Succumbing to harsh backlash from loyal viewers, Sony, producers of the venerable game show, parted ways with newly minted host Mike Richards on Friday and now must navigate a public relations firestorm that critics say was of their own making.

Richards was named "Jeopardy!" host last week but past sexist remarks and litigation from his days as show runner of "The Price Is Right" led to the split.

"It was a huge mistake in judgment, and they definitely have egg on their face," said Evan Nierman, founder of the PR crisis management firm Red Banyan. "It's embarrassing. But it's not likely going to be a legacy issue for them. The scorn and attention is on the former host, not the show itself."

Richards, who will remain as the show's executive producer, was among 14 guest hosts who filled in this season after the death in November of the beloved, longtime host Alex Trebek.

While Richards' front-of-the-camera work was generally well received, his selection as Trebek's full-time replacement stunned many fans.

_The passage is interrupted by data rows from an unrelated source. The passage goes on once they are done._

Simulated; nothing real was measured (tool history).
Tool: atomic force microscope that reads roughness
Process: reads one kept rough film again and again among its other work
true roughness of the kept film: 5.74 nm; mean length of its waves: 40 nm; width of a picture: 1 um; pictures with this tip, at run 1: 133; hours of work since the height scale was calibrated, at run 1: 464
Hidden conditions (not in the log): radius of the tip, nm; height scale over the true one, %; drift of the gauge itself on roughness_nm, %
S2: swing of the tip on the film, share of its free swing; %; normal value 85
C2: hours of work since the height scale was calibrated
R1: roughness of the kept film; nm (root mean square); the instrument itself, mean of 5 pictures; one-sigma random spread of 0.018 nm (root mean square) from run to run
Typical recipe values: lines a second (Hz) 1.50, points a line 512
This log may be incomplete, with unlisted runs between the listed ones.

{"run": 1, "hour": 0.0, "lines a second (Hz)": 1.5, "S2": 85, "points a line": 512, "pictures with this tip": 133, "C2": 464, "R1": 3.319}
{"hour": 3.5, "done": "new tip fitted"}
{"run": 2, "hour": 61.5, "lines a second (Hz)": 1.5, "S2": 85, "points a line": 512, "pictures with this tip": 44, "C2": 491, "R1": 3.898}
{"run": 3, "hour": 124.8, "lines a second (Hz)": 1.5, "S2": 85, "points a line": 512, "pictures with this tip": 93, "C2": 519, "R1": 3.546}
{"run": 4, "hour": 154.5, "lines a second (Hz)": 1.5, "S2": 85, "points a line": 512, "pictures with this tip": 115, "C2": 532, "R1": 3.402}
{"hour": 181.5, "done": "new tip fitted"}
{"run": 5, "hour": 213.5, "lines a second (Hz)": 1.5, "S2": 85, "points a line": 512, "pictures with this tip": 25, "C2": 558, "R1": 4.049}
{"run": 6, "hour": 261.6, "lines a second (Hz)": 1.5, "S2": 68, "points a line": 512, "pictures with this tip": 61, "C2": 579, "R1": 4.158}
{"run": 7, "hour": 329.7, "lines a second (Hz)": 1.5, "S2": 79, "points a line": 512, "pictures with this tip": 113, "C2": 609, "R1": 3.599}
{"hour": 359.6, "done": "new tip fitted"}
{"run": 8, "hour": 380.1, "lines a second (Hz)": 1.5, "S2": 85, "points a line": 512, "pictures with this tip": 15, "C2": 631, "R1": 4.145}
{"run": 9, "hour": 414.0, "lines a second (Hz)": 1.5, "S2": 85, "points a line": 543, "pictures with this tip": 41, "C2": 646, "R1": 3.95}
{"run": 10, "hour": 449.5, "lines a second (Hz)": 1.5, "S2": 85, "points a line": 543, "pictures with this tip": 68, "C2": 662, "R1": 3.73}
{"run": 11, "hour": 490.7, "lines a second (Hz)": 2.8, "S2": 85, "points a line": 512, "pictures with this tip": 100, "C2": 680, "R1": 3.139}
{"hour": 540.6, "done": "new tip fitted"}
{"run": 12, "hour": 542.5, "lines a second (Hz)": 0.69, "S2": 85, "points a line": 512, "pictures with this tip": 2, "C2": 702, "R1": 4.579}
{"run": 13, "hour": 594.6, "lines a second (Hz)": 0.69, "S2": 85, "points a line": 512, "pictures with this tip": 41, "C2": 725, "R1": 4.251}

"It was almost as if they got lazy and said, 'You know what, he's in close proximity, so let's just use him,' instead of rebranding and taking the opportunity to shift," said Holly Baird, a public relations consultant in Southern California.

In the face of Richards' unceremonious departure, the next man or woman selected to host "Jeopardy!" will have to be beyond reproach, said Robert Thompson, founding director of the Bleier Center for Television and Popular Culture at Syracuse University.

"The person you put in place of Alex Trebek, you want to be cleaner than the person you'd nominate for the Supreme Court," he said. "In fact, they've have to be a lot cleaner than a Supreme Court justice."

Thompson urged "Jeopardy!" producers to think long and hard about the show's legacy as premium, daily programming.

"It would be one thing if this guy (Richards) were doing a snarky late-night talk show," Thompson said. "They put him in the place of 'Jeopardy!' arguably one of the most beloved, one of the most scandal-free entities of American culture. 'Jeopardy!' is where you went to get away form this kind of stuff."

The show's popularity and high standing with viewers will surely survive one week of controversy, the PR analysts said. But another might do some real damage.

"You can be forgiven for one colossal hiring mistake, but they can't afford a second," Nierman said. "They need to be incredibly thorough, buttoned up and scrub the internet history and footprint of any individual they plan to put on the air."

While Baird is rooting for "Reading Rainbow" host LeVar Burton to get the gig, she's hoping the person selected will be a uniting figure.

"No negative feeling about the show. We just want them to do right by the brand," Baird said. "'Jeopardy!' is a global brand and they have to have someone who can connect, who can bridge the gap from the tragedy of losing Alex Trebek."